GIORGIO ARMANI : Make that our Mani .
From Fashion Wire Daily .
By Godfrey Deeny
Maybe we should call the latest Giorgio Armani men’s collection Our Mani – mani being Italian for hands, like the pair that graced the program of his latest show.
The collection, staged Thursday afternoon in his custom-made, Tadao Ando designed headquarters in south Milan was all about Armani’s impressive ability to cut, shape and invent new jacket shapes. The results were all the more impressive given that Armani celebrated 70 last year, yet seems to have more ideas about how to re-invent the jacket than any designer or tailor in Italy.
In a sense, Giorgio has been doing this for years – he was the first designer to put men into the quintessential woman’s fabric, crepe, and the first to completely de-construct the jacket by throwing away interior shoulder pads.

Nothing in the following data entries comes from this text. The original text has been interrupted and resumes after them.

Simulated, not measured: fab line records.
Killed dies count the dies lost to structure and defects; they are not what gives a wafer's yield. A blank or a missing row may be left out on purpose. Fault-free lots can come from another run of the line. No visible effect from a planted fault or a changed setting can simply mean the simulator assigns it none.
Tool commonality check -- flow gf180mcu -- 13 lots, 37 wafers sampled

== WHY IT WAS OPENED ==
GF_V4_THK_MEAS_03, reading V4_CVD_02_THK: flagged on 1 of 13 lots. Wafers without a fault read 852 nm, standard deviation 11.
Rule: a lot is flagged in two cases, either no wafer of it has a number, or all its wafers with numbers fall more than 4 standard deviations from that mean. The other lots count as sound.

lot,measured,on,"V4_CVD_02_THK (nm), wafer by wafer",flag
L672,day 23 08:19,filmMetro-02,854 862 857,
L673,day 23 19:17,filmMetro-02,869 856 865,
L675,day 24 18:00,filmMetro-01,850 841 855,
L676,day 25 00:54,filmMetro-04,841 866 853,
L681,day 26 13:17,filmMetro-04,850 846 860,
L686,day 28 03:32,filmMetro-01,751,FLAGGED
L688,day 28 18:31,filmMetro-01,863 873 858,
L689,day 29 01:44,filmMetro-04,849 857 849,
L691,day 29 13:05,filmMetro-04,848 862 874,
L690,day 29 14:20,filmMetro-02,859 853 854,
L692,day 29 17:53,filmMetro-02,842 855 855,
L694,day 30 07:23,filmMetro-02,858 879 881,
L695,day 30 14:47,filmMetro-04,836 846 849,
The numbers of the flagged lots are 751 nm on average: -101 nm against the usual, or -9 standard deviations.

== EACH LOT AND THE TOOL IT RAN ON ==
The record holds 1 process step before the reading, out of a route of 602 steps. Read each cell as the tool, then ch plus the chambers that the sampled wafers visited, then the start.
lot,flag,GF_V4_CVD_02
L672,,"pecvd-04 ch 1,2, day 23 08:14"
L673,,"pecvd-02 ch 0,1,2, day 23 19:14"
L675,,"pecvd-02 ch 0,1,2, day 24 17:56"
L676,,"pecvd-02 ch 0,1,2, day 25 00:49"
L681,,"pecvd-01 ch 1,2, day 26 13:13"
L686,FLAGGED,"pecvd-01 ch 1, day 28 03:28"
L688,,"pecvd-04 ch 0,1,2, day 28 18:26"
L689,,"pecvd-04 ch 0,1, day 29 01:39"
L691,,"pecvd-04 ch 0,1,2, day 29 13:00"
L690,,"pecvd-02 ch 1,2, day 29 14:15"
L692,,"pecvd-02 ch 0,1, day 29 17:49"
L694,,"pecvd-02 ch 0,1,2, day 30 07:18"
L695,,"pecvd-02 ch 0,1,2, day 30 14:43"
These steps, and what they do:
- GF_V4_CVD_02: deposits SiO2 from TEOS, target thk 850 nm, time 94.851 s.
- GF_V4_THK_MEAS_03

For spring-summer 2006, Armani revamped this garment, shortening it by several inches, trimming the hips to elongate the silhouette and using saddle shoulders and peak lapels to lighten the line. Using lots of single buttons the jackets had pure lines and just that right amount of newness. They pretty well all looked great on the models and you could see them working flatteringly on lesser mortals.
With fashion seasons moving along so quickly and new talents coming out of nowhere in an instant, it is often hard to remember what makes for really good fashion moments: solid and spectacular design. Here, is where grande Giorgio comes into play this season because he knows to do just that. With this collection he brought to life the best memories we have about Armani men’s wear.
Armani also has an uncanny ability to attract the right sort of people into his design team. Whoever suggested the materials for this show, has a great eye: seersucker dyed in burgundy, micro weave Prince of Wales checks or zigzag plays. Even the mono-color was spot on; there was a battleship gray metallic linen suit that you knew would look great on thousands of guys, and even the odd relative.
Paired with fabric shoes, collar shirts and second-skin leather dusters, the collection was excellent – making up for a rather predictable casting and tired soundtrack of old standards.
But give the sheer quality of the clothes, one had no other choice at show’s end than to raise one’s hands, like those on the program, high in applause.